New Hampshire's Forfeiture Reforms Don't Truly Address Sources of Police Abuse
Tightening the rules would be great-if the police couldn't bypass them entirely.
After some wrangling, New Hampshire's legislature has just approved some modest reforms to its system of police asset forfeiture. Actually, they could have been huge changes. Simply reading what they're changing suggests that what they're doing is a big deal. But the devil, as always, is in the details.
The biggest change is that state law will now require a criminal conviction or plea agreement in order to seize somebody's property. On paper, this would appear to be a huge deal. One of the biggest problems that results in the abuse by police of the forfeiture process is "civil asset forfeiture." Under civil forfeiture, officials do not have to land a conviction in order to seize somebody's assets. Often times they don't even have to file charges. They just have to argue, under much looser evidentiary standards, that the money or property is connected to criminal behavior. And because it's a civil process, people aren't guaranteed lawyers and the system is significantly different (and often more confusing).

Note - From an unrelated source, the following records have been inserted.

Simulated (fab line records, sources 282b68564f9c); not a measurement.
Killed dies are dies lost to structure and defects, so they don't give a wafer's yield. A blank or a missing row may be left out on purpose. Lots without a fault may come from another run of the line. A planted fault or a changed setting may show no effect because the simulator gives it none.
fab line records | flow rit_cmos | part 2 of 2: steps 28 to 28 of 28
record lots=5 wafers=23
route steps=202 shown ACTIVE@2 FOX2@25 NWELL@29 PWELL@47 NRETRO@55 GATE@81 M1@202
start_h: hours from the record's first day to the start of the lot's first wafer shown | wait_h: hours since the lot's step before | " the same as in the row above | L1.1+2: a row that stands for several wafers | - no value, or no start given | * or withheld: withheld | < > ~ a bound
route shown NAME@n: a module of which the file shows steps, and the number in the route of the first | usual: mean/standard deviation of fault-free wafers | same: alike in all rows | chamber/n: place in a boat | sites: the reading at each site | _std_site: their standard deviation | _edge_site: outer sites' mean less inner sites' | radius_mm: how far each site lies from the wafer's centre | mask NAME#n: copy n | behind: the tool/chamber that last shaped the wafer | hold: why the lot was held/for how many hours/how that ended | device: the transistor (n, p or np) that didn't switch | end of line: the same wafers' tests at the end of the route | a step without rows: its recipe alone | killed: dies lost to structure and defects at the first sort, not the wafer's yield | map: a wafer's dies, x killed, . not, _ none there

Requiring a conviction should be a big change. And in addition, the reforms would increase the evidentiary threshold to connect property with a crime and puts the burden of proof on the state to show guilt, rather than the accused to prove innocence.
On paper, this would appear to be an end to civil asset forfeiture. That would be good for New Hampshire, which currently has terrible asset forfeiture laws, according to the forfeiture-fighting team at the Institute for Justice. They give the state a D- grade on the rules it currently has in place, which don't require convictions and allow law enforcement to keep 90 percent of what they seize. These rule changes would be a boon to New Hampshire residents, and the Institute for Justice did praise the bill as "an encouraging reform package."
But there is one great big problem. The Department of Justice has its own asset forfeiture program, and through its system of "Equitable Sharing," creates a path for law enforcement agencies to bypass state law and turn to the federal government to seize people's cash and property under laxer rules. Many states have seen a huge jump in police seizure through the Department of Justice's Equitable Sharing Program over the past decade, even as they tighten rules for forfeiture.
We see this in New Hampshire, even under its current lax laws. The state doesn't actually seize much through its own state rules. The New Hampshire Union Leader notes that the state only brought in about $100,000 through its own seizure laws for 2015.
But the Institute for Justice looked over the state's participation in the federal program, and there's a huge difference. Between 2000 and 2013, New Hampshire brought in more than $15 million with the help of the Department of Justice through the seizure program. The Union Leader story makes no reference to the revenue the police bring in from federal seizures, making this all look like small potatoes. In reality, there's a huge amount of money coming in from a different path.
These new state reforms give no suggestion that there will be any changes with New Hampshire police turning to the feds to more easily seize assets and property. When Nebraska recently passed reforms to asset forfeiture, also eliminating the "civil" forfeiture component, they also made sure to add restrictions that control when law enforcement agencies can turn to the Department of Justice's program.
The law had initially eliminated the state's drug forfeiture fund and rolled forfeitures through the state system into the general fund. This would have been a good tool for decreasing the incentives for police to seize, but police complained and Gov. Maggie Hassan threatened a veto. The drug forfeiture fund has apparently been restored.
While it is good that New Hampshire is making efforts to reduce abuse, I fear that without some major federal reforms, we're not going to see anything actually different in the Granite State. A group of lawmakers in D.C. is attempting much-needed federal reforms.